Please add your voice, when ready
We are not in the stores with this item, so the only way more people will find out about us and our high performance aspirations is if you please share your experience on our bulletin board or in some other forum online. Thank you!
Echo's End, the DAC that is already taxing the industry!
We are fortunate that two things coincided recently with regards to the Echo's End discrete precision ladder DAC project. One has to do with the CNC milling machine, and the other to do with availability of the numerous most precise and stable resistors needed.
Devious milling deviations
We have been busy going back and forth between the milling station and testing several prototypes for accurate fit and seamless assembly.
A curious thing happened. After a few iterations and corrections of exact locations for small fastener holes, it seems, like Beethoven in some of his phases of undecided composition, that we were running in circles. All of our corrections were based on results, but the results seemed to change sometimes even if we did not indicated them. Aha! After a few rounds like this we realized that it must be the milling machine itself having lost some accuracy and repeatable precision.
This machine is large, at over 2 by 3 meters in active area, and obtaining the tight tolerances over this large distance is a feat of mechanical engineering.

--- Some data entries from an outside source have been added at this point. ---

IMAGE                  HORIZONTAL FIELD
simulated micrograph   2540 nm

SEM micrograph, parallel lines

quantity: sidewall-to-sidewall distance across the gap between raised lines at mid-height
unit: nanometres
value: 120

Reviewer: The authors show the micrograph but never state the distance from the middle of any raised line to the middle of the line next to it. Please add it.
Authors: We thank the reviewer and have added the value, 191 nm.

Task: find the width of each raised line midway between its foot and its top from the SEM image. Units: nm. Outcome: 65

Keeping them that way requires more than mere calibration before beginning each job. Calibration occurs on the Z axis each time, for each job, but, on X and Y, you can only give the machine a single zero coordinate. After it goes off into the far corners, it has to count its own steps backwards to come back to zero. Those steps are numerous, so any slightest deviation in the mechanics of the parts, or even in the bearings of the motors, will set it off slightly over the long distance.
Shutting down the plant
As in every business, occasional servicing is necessary. Today was the last day of operation until after New Year's. Come tomorrow, both machines (there are two) will be entirely dismantled, critical parts upgraded to more precise ones, and electronics upgraded as well to account for the new tighter tolerances. This will take up all the free days (not counting vacation days) from tomorrow until Jan. 4.
At that time, we resume with a few prototypes to test for reliability with the Echo's End enclosure. If we get a green light from assembly, we then begin making the first batch of a couple hundred enclosures.
At the same time, as though serendipitously...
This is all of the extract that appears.